After this, I just followed the instructions in the
CryptoRoot.HowTo file in the cryptsetup
documentation directory to make the third partition
encrypted and move over the installation to that. Finally,
I converted the swap partition into an encrypted
swap space (following instructions in CryptoSwap.HowTo).
So far everything works fine. The system does not even feel any slower than it was: as long as there is no heavy disk I/O, everything is snappy. Any heavy disk I/O kills interactivity, but that happened beforehand as well. I don't do much heavy disk stuff on my laptop anyway.
End result: hopefully my laptop is a tad more secure in case it gets stolen (when turned off or with the screensaver running at least). I do have yet another password to remember, though, which is annoying, but worth it.
Random hacks: Web log software update
A few days ago I made some changes to my web log software. I don't think anyone noticed, which is at it should be. I admit that it is easy to make mistakes when writing software that generates RSS files, and that this is why so many people accidentally flood web log aggregators such as Planet Debian when they update. It is, however, annoying and avoidable.

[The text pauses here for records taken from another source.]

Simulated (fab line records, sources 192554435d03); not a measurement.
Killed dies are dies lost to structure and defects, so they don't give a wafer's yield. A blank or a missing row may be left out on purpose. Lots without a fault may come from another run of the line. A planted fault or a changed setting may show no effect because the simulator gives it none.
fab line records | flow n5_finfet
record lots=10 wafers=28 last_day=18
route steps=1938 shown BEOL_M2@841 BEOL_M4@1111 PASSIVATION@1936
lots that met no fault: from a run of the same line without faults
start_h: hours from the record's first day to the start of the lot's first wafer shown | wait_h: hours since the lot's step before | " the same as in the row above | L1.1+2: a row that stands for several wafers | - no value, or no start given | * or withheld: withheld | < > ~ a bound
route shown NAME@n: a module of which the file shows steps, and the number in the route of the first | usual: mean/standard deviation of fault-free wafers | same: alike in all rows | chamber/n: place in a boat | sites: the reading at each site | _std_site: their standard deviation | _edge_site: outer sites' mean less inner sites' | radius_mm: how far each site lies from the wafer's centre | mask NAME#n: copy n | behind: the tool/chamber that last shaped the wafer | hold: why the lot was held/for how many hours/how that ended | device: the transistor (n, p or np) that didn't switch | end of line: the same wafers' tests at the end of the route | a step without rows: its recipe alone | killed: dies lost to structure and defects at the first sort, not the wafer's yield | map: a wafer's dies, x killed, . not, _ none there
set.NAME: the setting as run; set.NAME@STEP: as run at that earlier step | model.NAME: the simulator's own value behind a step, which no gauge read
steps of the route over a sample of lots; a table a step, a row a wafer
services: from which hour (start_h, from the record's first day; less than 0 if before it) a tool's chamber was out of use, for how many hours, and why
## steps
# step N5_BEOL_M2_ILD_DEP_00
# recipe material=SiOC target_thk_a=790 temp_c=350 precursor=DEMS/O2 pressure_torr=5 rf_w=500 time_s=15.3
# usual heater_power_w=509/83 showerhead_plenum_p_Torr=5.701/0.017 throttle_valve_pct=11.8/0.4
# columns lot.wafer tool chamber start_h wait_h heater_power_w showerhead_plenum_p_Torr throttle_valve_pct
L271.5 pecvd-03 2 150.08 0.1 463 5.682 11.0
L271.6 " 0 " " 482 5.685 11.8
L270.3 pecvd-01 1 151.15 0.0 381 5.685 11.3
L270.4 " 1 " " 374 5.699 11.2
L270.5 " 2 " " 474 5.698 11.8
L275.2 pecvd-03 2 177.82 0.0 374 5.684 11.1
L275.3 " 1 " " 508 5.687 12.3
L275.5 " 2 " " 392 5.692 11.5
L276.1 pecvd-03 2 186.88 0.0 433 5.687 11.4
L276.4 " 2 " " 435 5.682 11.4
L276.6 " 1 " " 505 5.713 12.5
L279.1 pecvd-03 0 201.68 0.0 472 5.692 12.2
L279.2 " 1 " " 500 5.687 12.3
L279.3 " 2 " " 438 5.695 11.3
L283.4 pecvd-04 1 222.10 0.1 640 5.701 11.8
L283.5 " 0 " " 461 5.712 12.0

One of the things I made into my software a couple of years ago is a limit to how many entries it puts into the RSS feed. Since feeds are supposed to be polled fairly often, having only at most, say, four days' worth of entries seems reasonable. Thus, if the software makes a mistake, there won't be all that many entries flooded anyway. Damage control is good.
I also used my web log software as the first guinea pig for testing Bazaar, one of the implementations of the arch version control system. I may put it up for others to access one day, after I figure out the details for that. It's still pretty specific for my needs, though. I don't have any intention of starting to compete in this area.
Monday, March 28, 2005
Random hacks: Gave away SoundConverter
Some time ago I decided that I didn't have the time and will to hack on my SoundConverter application. It did what I wanted it to do, but people wanted MP3 encoding support, and maybe some other things as well. Gautier Portet offered to take over the program, and he has now released two new versions. See http://soundconverter.berlios.de/ for the new versions.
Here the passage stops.